REPOST: Graduating to Motherhood

Written by Sarah, a former graduate wife 

When I graduated from my dual MA program in history and public policy, I felt relieved.  All the hard work and sacrifice of three years of intense study was over and I had achieved a major life goal.  I also felt relieved for another reason; unlike many of my fellow students who were experiencing the stress of finding jobs in the midst of a recession, I knew exactly what I would be doing for the next few months.

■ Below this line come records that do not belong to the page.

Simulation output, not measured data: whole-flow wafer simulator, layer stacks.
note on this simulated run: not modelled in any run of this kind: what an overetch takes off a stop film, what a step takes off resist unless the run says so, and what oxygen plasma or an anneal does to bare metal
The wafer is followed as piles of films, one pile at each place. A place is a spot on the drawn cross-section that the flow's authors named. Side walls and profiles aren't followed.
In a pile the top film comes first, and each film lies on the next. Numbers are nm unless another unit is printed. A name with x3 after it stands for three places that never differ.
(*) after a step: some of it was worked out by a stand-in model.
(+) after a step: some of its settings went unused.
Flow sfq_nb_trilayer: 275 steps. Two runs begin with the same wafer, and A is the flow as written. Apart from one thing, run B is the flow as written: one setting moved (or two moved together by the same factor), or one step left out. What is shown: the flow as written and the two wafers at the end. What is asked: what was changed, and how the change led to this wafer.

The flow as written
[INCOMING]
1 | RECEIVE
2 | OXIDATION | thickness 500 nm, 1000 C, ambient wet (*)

Right at the end of my time in graduate school, I got pregnant.  To say this was “not the plan” would be misleading since I really didn’t have a plan.  I was married and we intended to start a family “sometime soon.”  Like many other women my age, I assumed that eventually I would have both a fulfilling career and a family, but I was always a little fuzzy on what would come first, whether I’d work on these things at the same time or stagger them.  So when it came time to look for that first job out of graduate school, I was relieved to have the immediate decision made for me.  In one month, I would give birth and there was no way that I could reasonably expect an employer to be interested in an 8-months pregnant graduate.

Still, I told everyone who asked (professors, friends, family), “I plan to stay home at first and see how I like it and then I will look for a job depending on how I adapt to being at home.”  I assumed that there was a good chance I would be bored and miserable staying home full-time and that I would long to get right out and “use” the degrees I had worked so hard to earn. I also didn’t see myself as the “staying at home type”, someone I envisioned as having always longed to be a mother and homemaker.  Since well before college, I had envisioned a career that would change the world.  I hoped I would eventually have some kind of important position where I made a significant impact in education, social justice, or politics.

Three years later, I am still a stay-at-home mom, now with a new baby and a toddler.  One of the biggest surprises of my life is that I enjoy staying at home.  For the first year, I struggled with serious identity confusion.  I loved being a mother, but where was the woman I had been, that all my friends and professors knew?  A lot of things hadn’t changed (my basic personality, the types of issues that interest me) but many things had.  Every time I considered a potential job, my dread would grow.  How could I leave my child at home to pursue an entry-level job that might or might not be fulfilling?  Finally, I accepted that my immediate dreams and priorities had changed.  For the first time since graduating from college, I knew exactly where I was needed most and it felt really good.

I still don’t love housework or all aspects of childcare and I certainly would never want to do those things for a job in anyone else’s home, but still, most days I feel challenged and yet completely sure of my calling.  For this season, I belong at home with my children.  I now see my life as made up of seasons in which I might focus on one dream or another.  I can envision a general calling for my whole life (the things that I am passionate about, my roles as wife and mother, my faith) and specific seasons when I respond by focusing on certain roles.

Initially, I had to let go of a serious feeling of obligation to myself, my spouse, my former professors, even to society, a feeling that I ought to use my degrees now that I had earned them.  I still have days where I worry about this gamble I’ve taken, trading in what should have been the early years of my career to focus on my family.   Will I look back in ten years and wish I had chosen differently?  To bolster my self-esteem, I seek out women who at one time took time out from their careers and who later became successful in their professions.  There are many more than most people realize.  Their examples give me hope that someday, when I’m ready, I too will make a successful transition into meaningful work outside the home.

The main way I cope with worries about the future is by celebrating how secure I feel in my identity and choices.  I used to think that once I was done with graduate school I would be the person I longed to be, the one who would change the world in some amazing professional role.  Now I see that by cultivating a secure personal identity, I continue to grow into someone prepared to make a significant impact at any time, whether in the home or outside it.

Have you had to let go of a dream for a season?  How has the process affected your identity?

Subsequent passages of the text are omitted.